US Forms Cliques, East Asia Has Difficulty Finding Peace

Obama has won re-election for the U.S. presidency. In his future four years in the White House, foreign affairs will constitute an important aspect of his leadership.

The United States is facing many thorny diplomatic problems. How to stabilize the situation in Afghanistan and Pakistan to allow U.S. forces a smooth withdrawal this year? How to stabilize the situation in the Middle East, especially in Egypt and Israel, and strive for a smooth transition in Syria? How to control the Iranian and North Korean nuclear problems, or freeze them at the very least? How to handle relations with the emerging powers, including promoting the stalled U.S.-Russian relations and balancing the complex relationship with China?

The majority of the external affairs that the United States will have to deal with do not affect its control over the world. However, its relation with China is quite special. China’s rapid development over the past 10 years, as well as its expected development in the next 10 to 20 years, has caused the U.S. National Intelligence Council to judge that, by 2030, the United States will no longer be the only superpower. If development is steady, the size of China’s economy will have exceeded that of the United States by that time. Although a large gap still stills exists between China’s per capita level of development and that of the United States, it will have entered the world medium level by then. With its huge population and land resources, by 2030 China’s comprehensive competitiveness will have improved significantly compared to the present.

The U.S. government has long been aware that non-traditional security threats are no longer the main threats that the United States faces. The United States’ focus in dealing with international relations has to return to traditional relationships between countries, and many of the main actors changing international social power are in the Western Pacific region at the present.

The target for the “return to Asia” proposed by the United States in recent years is clear. However, it may be beyond the reach of the U.S. to realize any sort of rebalancing. Many issues are swarming in the dark, and they may surge at any time and cause significant turbulence. Regional instability in the Middle East last year, for example, has already delayed the global redistribution of the United States’ security resources; and its long-term financial imbalance has severely hindered the rebalancing of the Asia-Pacific region.

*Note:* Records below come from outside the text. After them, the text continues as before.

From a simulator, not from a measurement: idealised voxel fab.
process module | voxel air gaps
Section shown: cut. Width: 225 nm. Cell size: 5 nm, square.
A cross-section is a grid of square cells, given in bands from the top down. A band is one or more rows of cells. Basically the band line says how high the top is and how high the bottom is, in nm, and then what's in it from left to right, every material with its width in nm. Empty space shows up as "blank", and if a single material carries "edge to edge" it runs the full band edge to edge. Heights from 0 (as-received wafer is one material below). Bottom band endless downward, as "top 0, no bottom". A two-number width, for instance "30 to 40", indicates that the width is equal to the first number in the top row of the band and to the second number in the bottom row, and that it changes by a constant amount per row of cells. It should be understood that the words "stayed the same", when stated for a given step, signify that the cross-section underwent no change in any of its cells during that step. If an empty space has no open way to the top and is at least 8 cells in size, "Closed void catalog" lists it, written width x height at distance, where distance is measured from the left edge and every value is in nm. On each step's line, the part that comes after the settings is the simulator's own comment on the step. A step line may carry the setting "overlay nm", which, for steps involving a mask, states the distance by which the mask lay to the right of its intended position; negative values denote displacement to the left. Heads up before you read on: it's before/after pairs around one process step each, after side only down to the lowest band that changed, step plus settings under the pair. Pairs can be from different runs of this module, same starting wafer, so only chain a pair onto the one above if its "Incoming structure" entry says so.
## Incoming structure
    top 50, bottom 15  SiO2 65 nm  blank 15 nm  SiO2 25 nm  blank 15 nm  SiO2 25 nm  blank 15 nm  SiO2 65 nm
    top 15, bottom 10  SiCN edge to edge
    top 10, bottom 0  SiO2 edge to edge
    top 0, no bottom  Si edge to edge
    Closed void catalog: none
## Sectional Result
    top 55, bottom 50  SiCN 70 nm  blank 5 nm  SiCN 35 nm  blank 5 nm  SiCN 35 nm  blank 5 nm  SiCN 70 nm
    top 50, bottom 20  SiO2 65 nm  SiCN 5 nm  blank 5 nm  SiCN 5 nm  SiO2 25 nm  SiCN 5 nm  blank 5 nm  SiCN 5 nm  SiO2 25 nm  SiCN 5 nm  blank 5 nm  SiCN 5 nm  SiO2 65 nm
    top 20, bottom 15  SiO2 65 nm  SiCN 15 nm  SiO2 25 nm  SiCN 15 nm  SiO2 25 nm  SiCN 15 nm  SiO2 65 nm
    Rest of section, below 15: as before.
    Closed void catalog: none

Even so, the United States is still doing its best to emphasize that its strategy of rebalancing the Asia-Pacific region is necessary. Although the official side denied that this strategy was aimed at China, its actions unmistakably demonstrated its target. The U.S. added provisions, applicable to Japan, to the U.S.-Japan security treaty in order to maintain control over the Diaoyu Islands; and the so-called “ideal” stance has been repeated by the U.S. administration many times. Regarding the South China Sea, similar high-profile initiatives by the United States will probably fail to achieve the wished-for balance, and are likely to provoke disputes in this region, making tranquility more difficult to reach.

It’s no wonder that Kan Li, a senior research fellow at Brookings Institution, reminded the White House in his recently published Memorandum to President Obama that rebalancing cannot go too far, or China will only see it as intentional encouragement that the United States gives to countries such as Japan, Vietnam and the Philippines to suppress China. It will eventually cause China to react, making the region more turbulent, which should not be the goal sought by the United States. The truth is that if the United States wants stability, it needs to share the goal with China so that both sides have room for cooperation. If the United States is contacting other countries to encircle China because it is relatively weak by itself, the plan will inevitably backfire and lead to a real imbalance that even the United States does not want to see.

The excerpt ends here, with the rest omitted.